Helmets: should they be compulsory?
In New York State, the senate has just passed a bill that requires children under the age of 14 to wear a helmet while skiing or snowboarding.
While it could still get shouted down in the state Assembly, it got me thinking that this will surely come up for discussion in NSW or Victoria soon enough.
Don’t forget the ‘Premier State’ now punishes cyclists with a $319 fine for not wearing a lid – why not hit up our skiers and snowboarders too eh?
Whether I’m riding on the road or the snow I personally like to wear a helmet. I have experienced what happens when you are cleaned up by a car and I reckon wearing one saved me from a concussion. In a low speed collision – great. High speed? I have my doubts about how much they’ll help.
But I also believe in personal responsibility. If you are just peddling to the corner shop and don’t want to protect your head, that’s your choice. Same goes if you are tearing down High Noon at Thredbo with just a beanie. Just don’t go complaining should you knock yourself out.
To be frank the New York bill actually sounds like it would be quite tricky to enforce. Under the bill, the parents or guardian of a child caught skiing without a helmet could be fined $US50, but law enforcement authorities could only issue a ticket if the violation occurs in the parents or guardian’s presence.

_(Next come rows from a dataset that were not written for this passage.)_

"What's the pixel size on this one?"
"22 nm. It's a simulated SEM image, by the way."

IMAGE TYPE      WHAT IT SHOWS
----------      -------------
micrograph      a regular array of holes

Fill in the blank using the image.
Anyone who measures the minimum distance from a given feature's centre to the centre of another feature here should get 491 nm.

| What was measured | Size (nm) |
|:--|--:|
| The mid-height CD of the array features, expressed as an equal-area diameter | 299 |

At least at that price point you sense it’s a genuine preventative measure rather than simply revenue raising. If this got passed in Premier Mike Baird’s NSW you’d bet it’d be seven or eight times the slug. Such is life in the anti-fun state at the moment.
Statistically, assuming the numbers are straight up, the bill does come with some sound reasoning behind it.
The Consumer Product Safety Commission (CPSC) estimated that there were 84,000 skiing injuries, including 17,000 head injuries, treated in US emergency rooms in 2010. The CPSC also estimated that 2,600 of the head injuries that occurred in children could have been prevented if they had been wearing a helmet.
From being almost non-existent on the slopes two decades ago, it is now thought that helmets are being worn by up to 65 per cent of skiers and snowboarders. It’s a booming industry and with good reason – they are proven to mitigate head injuries. A US study found that all head injuries were down between 30 and 50 per cent in their resorts from 1995 and 2010.
Interestingly enough major head traumas and fatalities had not declined which I would suggest gives weight to my feeling that if you are going fast they’re going to be of limited help in a major incident.
Australian resorts strongly recommend the use of helmets. Broadly speaking they aren’t compulsory though there are certainly some exceptions to that for lessons with children, school groups etc. And quite frankly you’d be pretty silly not to be using one in the park or pipe.
I’m pro-choice but I’m also pro-helmets. Make the wise decision and be careful out there!